I've been working on cluster nodes connection / reconnection today.
when a node use discovery, it usually awaits to receive a UDP broadcast to connect to another nodes and joins the cluster.
However for the 1st server, it is possible it will never receive a UDP broadcast if no other servers is started before its discoveryInitialTimeoutWait expires.
Or when a node becomes the last node of a cluster, it must again listen to UDP broadcast to be notified when another node is UP.
If that happens, we check when the server locator of its cluster connections is notified of a UDP broadcast (ServerLocatorImpl.connectorsChanged()).
If the node has not received any topology, we then call its connect() method to connect to the broadcasting node and triggers the cluster formation.
We need to make sure that the server locator knows when it is part of a cluster (it has received a topology) or when it is alone (it is the only member of the topology). If it is already part of a cluster, we do *not* connect to other broadcasting node (as we are informed of the cluster topology through the connection).
Static connector case:
If a node has a static list of connectors and is notified that a node is down, it creates a runnable which will try to reconnect to the node down.
When the node is UP again, the reconnection will trigger the node notification so that the node UP will be part of the cluster again.

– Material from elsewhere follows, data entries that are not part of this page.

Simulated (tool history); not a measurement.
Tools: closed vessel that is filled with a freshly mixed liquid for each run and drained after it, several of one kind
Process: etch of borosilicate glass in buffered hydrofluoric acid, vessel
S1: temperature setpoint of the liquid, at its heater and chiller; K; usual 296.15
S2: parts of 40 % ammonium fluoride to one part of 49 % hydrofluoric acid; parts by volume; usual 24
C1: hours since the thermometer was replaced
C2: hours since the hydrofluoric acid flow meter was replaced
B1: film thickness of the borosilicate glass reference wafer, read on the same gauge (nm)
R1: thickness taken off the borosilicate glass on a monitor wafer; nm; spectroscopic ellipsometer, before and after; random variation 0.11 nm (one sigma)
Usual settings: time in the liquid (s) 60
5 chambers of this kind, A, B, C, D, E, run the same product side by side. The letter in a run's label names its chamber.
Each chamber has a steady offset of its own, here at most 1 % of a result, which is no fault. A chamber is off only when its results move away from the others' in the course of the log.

It kind of works but the code is ugly and needs to be cleaned up. I create session factory to connect to other nodes and trigger the node notifications but the factories are not properly handled (when should they be closed?)
I also creates Runnable inside the ServerLocator in the static connector case to try infinitely to reconnect to the static connector list. The runnable should not interfer with the created resources (esp. when the server locator is on a client side)
The use case are not 100% clear in my mind. I'll clarify them to be sure we handle correctly all cases (discovery/static, first node, last node, etc.)